Americans' confidence about the housing market rose by the most in April in two years, according to Fannie Mae's index of homebuyer sentiment, as a growing number of would-be homebuyers said they expect mortgage rates to decline over the next year.
- The Home Purchase Sentiment Index jumped to its highest level since May 2022.
- In April, 22% said they anticipate mortgage rates to go down.
- Only 23% of respondents think it is a good time to buy a home.
While a majority of respondents to Fannie Mae's survey expect mortgage rates to rise over the next year, a growing minority—22%—said they expect them to fall. That's up from just 12% in March.
The Home Purchase Sentiment Index jumped in April by 5.5 points to 66.8, its highest level since May 2022.
“This month’s increase in the HPSI was the largest in over two years, primarily driven by consumers’ more optimistic mortgage rate expectations,” said Doug Duncan, Fannie Mae Senior Vice President and Chief Economist.
“An increased number of respondents indicated they think mortgage rates will go down over the next year, a belief that could be due to a combination of factors, including an awareness of decelerating inflation, market suggestions that monetary conditions will ease in the not-too-distant future, and, of course, actual mortgage rate declines during the month,” Duncan said.
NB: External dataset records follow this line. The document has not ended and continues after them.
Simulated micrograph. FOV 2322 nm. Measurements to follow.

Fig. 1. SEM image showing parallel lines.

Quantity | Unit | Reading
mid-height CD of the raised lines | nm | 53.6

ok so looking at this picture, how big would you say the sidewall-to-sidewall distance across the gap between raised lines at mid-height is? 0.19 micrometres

Still, high home prices and rates are keeping many homebuyers out of the market. The multifamily sector is continuing its growth as a result, and would-be buyers are locked in to their lower mortgage rates, stifling inventory.
Home prices dampen the market
Only 23% of respondents said they think it is a good time to buy a home, though March is historically the peak of the market. That's largely because there just aren't enough homes for sale. Pending home sales dropped in March for the first time since November 2022, according to the National Association of Realtors. From March 2022, pending transactions dropped by 23.2% with year-over-year losses in all four of the nation’s regions.
A large number of respondents to the Fannie Mae survey said they think home prices will drop over the next year.
By the end of April, the median home price was $368,918, down 2.7% from a year earlier, according to data from Redfin. April brought the 10th straight four-week period of declines. But Americans aren’t optimistic conditions will improve for them soon, according to Fannie Mae.
“The bump in optimism may prove to be temporary, as consumers continue to report uncertainty about the direction of home prices—and we know that high home prices remain the primary reason given by consumers who think it’s a bad time to buy a home," Duncan said.
"Until affordability improves for a larger swath of the homebuying public, we believe home sales will remain subdued compared to previous years,” he added.
The monthly mortgage payment on the median-asking price home was $2,555, just shy of the $2,557 record hit during the prior week.
Mortgage purchase applications during the week ending April 28 dropped 2% from the week before.
The improved sentiment for the housing market is also good news for brokers such as Compass (COMP) and Douglas Elliman (DOUG), whose share prices have plunged over the last year as they struggle in a slow sales market.